Although pthreads is great and has low overhead, in some cases using openmp is easier to implement and just as fast and it has special features.
https://computing.llnl.gov/tutorials/openMP/

I have used both and they are both useful. You just need to decide which one is easier and better to use for a project.

Interesting, on a crappy old dual core Athlon:

2 threads completes in about half the time of 1 thread (wall clock)
3 threads we go back to the single thread time. 19 threads we go back to the 2 thread time again!! (wtf??)

But more interesting still
are some other metrics:

The user time is roughly the same for 2 and 1 thread (using both CPUs i guess) so you are effectively burning the same amount of CPU time
just spread out.
Interestingly are the context switches 1 thread is 190 2 is 1300 19 is ~5000 !

It makes me wonder then if you have a loaded system (unlike mine) if threads would prove to be inefficient and counter productive
with all thos context switches going on.

More experiments to come, I have a quad core celeron coming soon.

Code:

$ cat sum.1420741073.log

        Command being timed: "./sum -n1 987654321 987654321 987654321"

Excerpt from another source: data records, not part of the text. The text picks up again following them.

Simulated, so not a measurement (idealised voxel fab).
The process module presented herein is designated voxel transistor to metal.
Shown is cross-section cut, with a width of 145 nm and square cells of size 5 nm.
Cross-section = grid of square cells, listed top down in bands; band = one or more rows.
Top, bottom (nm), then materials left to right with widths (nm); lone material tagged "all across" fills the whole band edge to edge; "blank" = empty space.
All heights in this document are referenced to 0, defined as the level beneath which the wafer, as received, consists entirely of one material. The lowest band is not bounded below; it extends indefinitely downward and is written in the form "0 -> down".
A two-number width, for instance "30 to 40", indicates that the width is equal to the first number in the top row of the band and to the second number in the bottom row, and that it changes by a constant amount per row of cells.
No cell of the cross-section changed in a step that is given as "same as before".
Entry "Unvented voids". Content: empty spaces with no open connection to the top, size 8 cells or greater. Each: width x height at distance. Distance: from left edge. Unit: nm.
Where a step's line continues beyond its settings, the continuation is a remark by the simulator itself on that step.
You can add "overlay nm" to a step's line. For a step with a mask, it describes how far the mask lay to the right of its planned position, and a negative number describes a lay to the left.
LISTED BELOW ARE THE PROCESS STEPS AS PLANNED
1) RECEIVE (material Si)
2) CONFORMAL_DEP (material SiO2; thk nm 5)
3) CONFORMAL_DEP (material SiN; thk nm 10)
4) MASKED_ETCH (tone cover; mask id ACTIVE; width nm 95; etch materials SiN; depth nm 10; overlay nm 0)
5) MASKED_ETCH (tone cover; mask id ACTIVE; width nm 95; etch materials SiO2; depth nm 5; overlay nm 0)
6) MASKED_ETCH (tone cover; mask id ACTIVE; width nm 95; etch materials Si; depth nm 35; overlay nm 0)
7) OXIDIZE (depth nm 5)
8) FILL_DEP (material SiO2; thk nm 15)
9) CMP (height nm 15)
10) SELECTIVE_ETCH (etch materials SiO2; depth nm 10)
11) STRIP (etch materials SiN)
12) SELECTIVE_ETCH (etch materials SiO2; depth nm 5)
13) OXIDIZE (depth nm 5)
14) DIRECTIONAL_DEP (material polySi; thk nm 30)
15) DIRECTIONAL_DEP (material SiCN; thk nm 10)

        User time (seconds): 13.76

        System time (seconds): 0.00

        Percent of CPU this job got: 99%

        Elapsed (wall clock) time (h:mm:ss or m:ss): 0:13.79

        Minor (reclaiming a frame) page faults: 299

        Voluntary context switches: 4

        Involuntary context switches: 190



        Command being timed: "./sum -n2 987654321 987654321 987654321"

        User time (seconds): 14.23

        System time (seconds): 0.00

        Percent of CPU this job got: 181%

        Elapsed (wall clock) time (h:mm:ss or m:ss): 0:07.84

        Maximum resident set size (kbytes): 1008

        Minor (reclaiming a frame) page faults: 301

        Voluntary context switches: 7

        Involuntary context switches: 1328



        Command being timed: "./sum -n3 987654321 987654321 987654321"

        User time (seconds): 26.26

        System time (seconds): 0.02

        Percent of CPU this job got: 190%

        Elapsed (wall clock) time (h:mm:ss or m:ss): 0:13.77

        Maximum resident set size (kbytes): 1020

        Minor (reclaiming a frame) page faults: 304

        Voluntary context switches: 6

        Involuntary context switches: 3271





        Command being timed: "./sum -n19 987654321 987654321 987654321"

        User time (seconds): 14.63

        System time (seconds): 0.02

        Percent of CPU this job got: 194%

        Elapsed (wall clock) time (h:mm:ss or m:ss): 0:07.53

        Average shared text size (kbytes): 0

        Average unshared data size (kbytes): 0

        Average stack size (kbytes): 0

        Average total size (kbytes): 0

        Maximum resident set size (kbytes): 1100

        Average resident set size (kbytes): 0

        Major (requiring I/O) page faults: 0

        Minor (reclaiming a frame) page faults: 398

        Voluntary context switches: 30

        Involuntary context switches: 4837

edit: notice the user time for 3 threads is really high, so very ineficient but look at 19 threads we see that the user time is low again! I think maybe as with a lot of threads the data is divided up small enough to do in fewer moves.
very odd.

bigearsbilly this is not really good measurements because the os runs a lot of other apps (daemons, gui, whatever), and therefore the user times/elapsed times highly depends on the load of the box. You need to take this into account too.

This might serve as a benchmark:
http://sourceforge.net/projects/rand...?source=navbar

With 4 threads versus 1 thread you get 3.46 times faster. So, there is overhead no matter what. You'll never get 4 times faster.

yeah I know that, same as all systems. Its a guideline.
If you take enough samples it smooths out.

I've been here all afternoon doing it, it doesn't vary much.

I still won't use them at work. I prefer nice simple processes communicating with stdio files.
As we are on virtual servers anyway. My system at work I can stick everything on a single machine or distribute
it over multiple servers connected by NFS. Want to share memory? /dev/shm.

This is a purely CPU-bound workload: it doesn't do any I/O. It doesn't do much moving of data around, either.

Therefore, on a 4-core system, which doesn't have anything else to do, you ought to see a slightly-less-than 4x speedup ... and you do. Each core will run a thread, regularly soaking-up full time slices as the chip gradually overheats. ;)